Disabling the next button

Apr 20, 2016

I've read a few threads on this but don't understand.  Enclose a sample of the problem.  I simply want the next button to be hidden or disabled until the learner has visited all the layers in this slide - then I want it to reappear.

But what happens is that the next button appears on the last level visited (I get that) but not then when you go back to the base layer.  It's a mystery to me

Do I have to add conditions (which seems a bit complicated) or is it something to do with how I have set up the base layer.  And please could you show me what to do and explain why? 

I'd really appreciate some help with this.

11 Replies
Dave Cameron

Hi Mark, 

I’m no expert but I think the next buttons are being hidden because they are set to 'hidden' when the timeline starts. When the user clicks the ‘Return to FAQs’ button they return to the start of the timeline again and the button is hidden.

I’ve attached a solution where I added an all_visited variable. It’s set at 0 initially and changes to 1 when all the layers are visited.

Now that’s in place I’ve changed the trigger for hiding the next button when the timeline starts to only work on condition that all_visited is 0. I added another trigger to say if all_visited is 1, display the button when the timeline starts.

I’ve left the previous button alone so it still disappears when you return to the start. You could copy the triggers and change which button is hidden/displayed from within the triggers to see what’s happening.

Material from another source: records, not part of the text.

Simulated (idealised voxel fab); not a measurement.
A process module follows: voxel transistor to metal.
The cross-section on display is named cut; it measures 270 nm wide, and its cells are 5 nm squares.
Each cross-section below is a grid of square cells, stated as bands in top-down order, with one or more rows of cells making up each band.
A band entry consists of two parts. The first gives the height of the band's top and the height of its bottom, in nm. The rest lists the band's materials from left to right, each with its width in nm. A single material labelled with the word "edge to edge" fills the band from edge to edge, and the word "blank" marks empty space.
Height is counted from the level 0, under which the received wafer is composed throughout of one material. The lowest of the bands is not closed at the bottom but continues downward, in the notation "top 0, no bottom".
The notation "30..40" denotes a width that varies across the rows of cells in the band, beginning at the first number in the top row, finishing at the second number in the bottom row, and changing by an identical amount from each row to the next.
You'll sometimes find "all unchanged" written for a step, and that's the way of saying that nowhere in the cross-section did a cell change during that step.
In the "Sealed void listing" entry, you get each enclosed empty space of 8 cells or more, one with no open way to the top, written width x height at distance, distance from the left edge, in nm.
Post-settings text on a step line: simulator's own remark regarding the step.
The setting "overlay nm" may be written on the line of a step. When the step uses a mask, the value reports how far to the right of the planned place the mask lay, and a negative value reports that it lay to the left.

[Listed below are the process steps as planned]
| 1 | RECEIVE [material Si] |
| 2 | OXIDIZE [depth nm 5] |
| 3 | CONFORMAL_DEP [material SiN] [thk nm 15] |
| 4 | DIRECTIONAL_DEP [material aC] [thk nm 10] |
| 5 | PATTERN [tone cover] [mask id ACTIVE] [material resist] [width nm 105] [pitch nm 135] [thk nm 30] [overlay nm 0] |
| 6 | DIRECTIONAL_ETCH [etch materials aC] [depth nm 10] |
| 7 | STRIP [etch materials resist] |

Hope this helps, as I say I’m no expert but can get things to work! Hopefully someone will let us know if there’s a more simple solution. 

Dave 

Walt Hamilton

<rant> "Normal" design is for the reader to be faced with hundreds of words of text, or hours worth of video, then click NEXT and do it over again, in a very linear fashion. I can't count how many of those I've been subjected to. <rant off>

There is not a simpler solution than some form of what Dave is suggesting. If you want a highly customized process, you have to do a lot of customizing, but the control you get in the end is worth it.

Mark Robertson

Thanks Walt.  I understand what you are saying and yes I have had to do quite a lot of customising to make the material work in the way I need.  But all I'm trying to do in this instance is get people to interact with a slide for a while and be unable to access the next button until they've done that.  Surely this is a common requirement (even for the sort of course you describe!).  I can't understand why what I'm doing (show the next button when states are visited) doesn't work in this case, and am sure I'm missing a trick somewhere.  I'll have another go today, following the advice given so far and see what I can do, but if anyone can tell me what I'm doing wrong that would be very helpful,

Crystal Horn

Hi Mark! I took a look at your setup, and Dave summed up the issue: that trigger to change the next button to hidden when the timeline starts will always fire when you return to the base layer. I noticed that the next button is revealed on the last layer on which the learner clicks, so the trigger to show the next button based on the states IS working, but once you return to the FAQs, the "hidden" trigger will again fire.

BUT I did find a way to use conditions on your "hidden trigger" to only fire under the following circumstances: if shape structure is not equal to visited, OR shape include is not equal to visited, OR shape help is not equal to visited, OR shape what's involved is not equal to visited.

Trigger Panel

That way, if any of those shapes are not visited, it will hide the next button.  That trigger won't fire, however, if all of those shapes are visited.  You won't even need your trigger to change the next button to normal, since it will default to normal unless the above conditions apply.

I attached your modified project file; you'll just have to put the same conditions on your previous button trigger.

Can you tell I was excited to figure that out?  :)

Walt Hamilton

To Answer your question about what is wrong,  the problem is this trigger;

 

The "When " portion of the trigger tells what action the trigger should watch for, so it knows when to fire.
"When State is ..." is not an action, and therefore does not work to initiate a trigger. This is not your fault; it is an error on the part of Storyline's programmers. It should not have been included in the trigger wizard in the "When ... " dropdown, even though sometimes it does work. Those rare times are highly dependent on timing and a great deal of luck. Who wants their interaction to work "If I get lucky?"
The problem is that people use it thinking that it means "When state changes", but it is not programmed that way, so it cannot consistently work in the "When" portion.
It is, however very reliable when used where it belongs, and that is in the conditions portion of triggers.

Crystal's story works because she has changed the "When" part to an action (Timeline starts), and put the "State is ..." in the conditions part, which is what it is programmed to do.